YAML Metadata Warning:empty or missing yaml metadata in repo card

Check out the documentation for more information.

Vietnamese Zipformer ASR

Model description

Model type: Automatic speech recognition (ASR) — streaming-capable transducer (Zipformer encoder + stateless decoder + joiner), exported as ONNX and quantized to INT8 for deployment.

Languages: Vietnamese (primary); handles Vietnamese–English code-switched speech.

Training framework: Icefall (k2 + Lhotse); pruned RNN-T loss; optional CTC; ScaledAdam + Eden scheduler; mixed precision (FP16/BF16).

Evaluation (results-4): WER reported on VietCasual test sets (combined A+B), normalized transcripts, jiwer-based WER.
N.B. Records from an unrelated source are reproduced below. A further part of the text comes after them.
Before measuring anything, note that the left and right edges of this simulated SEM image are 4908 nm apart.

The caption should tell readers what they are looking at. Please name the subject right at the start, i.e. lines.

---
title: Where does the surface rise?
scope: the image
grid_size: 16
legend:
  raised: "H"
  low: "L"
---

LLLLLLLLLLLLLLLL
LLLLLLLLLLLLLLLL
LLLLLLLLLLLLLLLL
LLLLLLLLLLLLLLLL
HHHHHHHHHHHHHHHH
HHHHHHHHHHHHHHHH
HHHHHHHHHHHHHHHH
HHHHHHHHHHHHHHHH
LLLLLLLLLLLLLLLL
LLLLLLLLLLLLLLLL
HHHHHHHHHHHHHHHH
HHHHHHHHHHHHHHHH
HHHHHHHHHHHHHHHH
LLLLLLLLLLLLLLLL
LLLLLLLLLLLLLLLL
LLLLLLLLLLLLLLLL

Model variants and performance

Variant Checkpoint Overall WER (%) Notes
exp7 epoch-4-avg-4.int8 8.22 Best WER in results-4
exp7 epoch-10-avg-10.int8 8.43
exp7 epoch-15-avg-15.int8 8.43
exp7 epoch-1-avg-1.int8 9.80 Early epoch
zipformer-6000h epoch-20-avg-10.int8 21.93 ~6k-hour pretrain; different data/domain
viet_iter epoch-12-avg-8.int8 25.79 Different training setup
  • Recommended for VietCasual: exp7 with epoch-4-avg-4.int8 (8.22% WER).
  • Test set: VietCasual (vietcasual_test_A_1000 + vietcasual_test_B_1000), casual Vietnamese and code-switched English; transcripts normalized (e.g. soe_vinorm, punctuation cleaning).

Intended use

  • Primary: Vietnamese ASR and Vietnamese–English code-switched speech (e.g. podcasts, interviews, casual dialogue).
  • Deployment: On-device or server with sherpa-onnx (INT8 ONNX); supports streaming.
  • Out-of-scope: Formal written text read-aloud only; other languages without adaptation; high-noise or heavily accented speech without further fine-tuning.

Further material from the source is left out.